End primary school 'chaos', NAHT heads say
Head teachers cannot and will not endure another year of the "chaos" that has raged in England's primary schools, a union leader has said.
Russell Hobby closed the National Association of Head Teachers' conference by calling for a fundamental review of assessment of pupils.
Pupils should only be formally assessed at the start and end of primary school, he said.
A government spokesman said it was committed to measuring pupil progress.
Reception tests were due to be introduced last month but the plans were axed.
The government had approved three separate baseline tests, which were to be used to measure the progress of pupils from when they start primary school to when they leave at age 11.
Thousands of schools had adopted one of the three, only to be told they were not going to be used to measure progress as had been intended.
Ministers say they are committed to a new baseline test and are working on new plans for this.
Teachers have also been grappling with a new curriculum, new tests and assessments, and complained of a lack of information.
Heads expressed their anger with the situation on Saturday when they heckled and jeered Education Secretary Nicky Morgan.
Mr Hobby told delegates in Birmingham: "We cannot and will not endure another year of chaos.
"School leaders cannot do their duty to children under these circumstances."
He also called for a new approach to assessment of pupil's progress in primary schools.
Currently pupils are assessed formally through national tests at age seven and 11.
He said: "If you are going to measure progress you need a start measure and an end measure.
"And you should start at the beginning of school, not in the middle, missing out the most important years of a child's education."
But any Reception baseline test would have to be "one that works" and "not the mess that we've seen this year", he said.

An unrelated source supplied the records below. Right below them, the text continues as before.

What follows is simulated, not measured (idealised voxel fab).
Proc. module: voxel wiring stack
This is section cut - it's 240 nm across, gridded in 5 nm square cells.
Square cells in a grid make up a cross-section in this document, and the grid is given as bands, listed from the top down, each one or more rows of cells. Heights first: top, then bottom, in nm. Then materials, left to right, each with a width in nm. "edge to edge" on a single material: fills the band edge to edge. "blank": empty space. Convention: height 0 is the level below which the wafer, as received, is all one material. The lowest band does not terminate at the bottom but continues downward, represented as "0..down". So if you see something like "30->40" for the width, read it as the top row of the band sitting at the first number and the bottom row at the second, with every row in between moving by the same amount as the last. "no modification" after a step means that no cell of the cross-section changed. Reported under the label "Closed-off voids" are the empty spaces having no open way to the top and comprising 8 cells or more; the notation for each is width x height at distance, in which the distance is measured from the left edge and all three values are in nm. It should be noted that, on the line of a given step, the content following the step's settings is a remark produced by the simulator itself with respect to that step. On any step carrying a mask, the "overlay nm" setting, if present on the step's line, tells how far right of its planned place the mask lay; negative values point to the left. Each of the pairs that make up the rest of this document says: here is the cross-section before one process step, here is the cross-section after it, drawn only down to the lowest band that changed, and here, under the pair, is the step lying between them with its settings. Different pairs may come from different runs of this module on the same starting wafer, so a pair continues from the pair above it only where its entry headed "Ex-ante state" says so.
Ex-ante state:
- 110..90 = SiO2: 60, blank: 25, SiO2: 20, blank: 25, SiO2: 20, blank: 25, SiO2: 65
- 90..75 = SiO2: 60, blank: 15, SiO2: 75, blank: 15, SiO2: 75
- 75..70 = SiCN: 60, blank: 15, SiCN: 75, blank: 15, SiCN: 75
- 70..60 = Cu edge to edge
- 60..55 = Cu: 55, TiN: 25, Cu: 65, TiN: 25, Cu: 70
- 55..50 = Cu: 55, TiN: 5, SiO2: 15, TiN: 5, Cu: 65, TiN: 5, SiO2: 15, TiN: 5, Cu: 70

He argued that statutory assessments for Year 2 pupils should be scrapped: "We cannot have two high-stake tests for young children."
A spokesman for the Department for Education said: "We are committed to measuring pupil's progress through primary school and are continuing to look at the best way of assessing children in the early years. We will engage actively with the profession as we do so.
"Parents rightly expect their children to leave primary school having mastered the basics of literacy and numeracy and that is why we have tests at the end of Key Stage 2.
"A high-quality education in English - and the ability to communicate effectively - is an important part of the government's commitment to extend opportunity to all."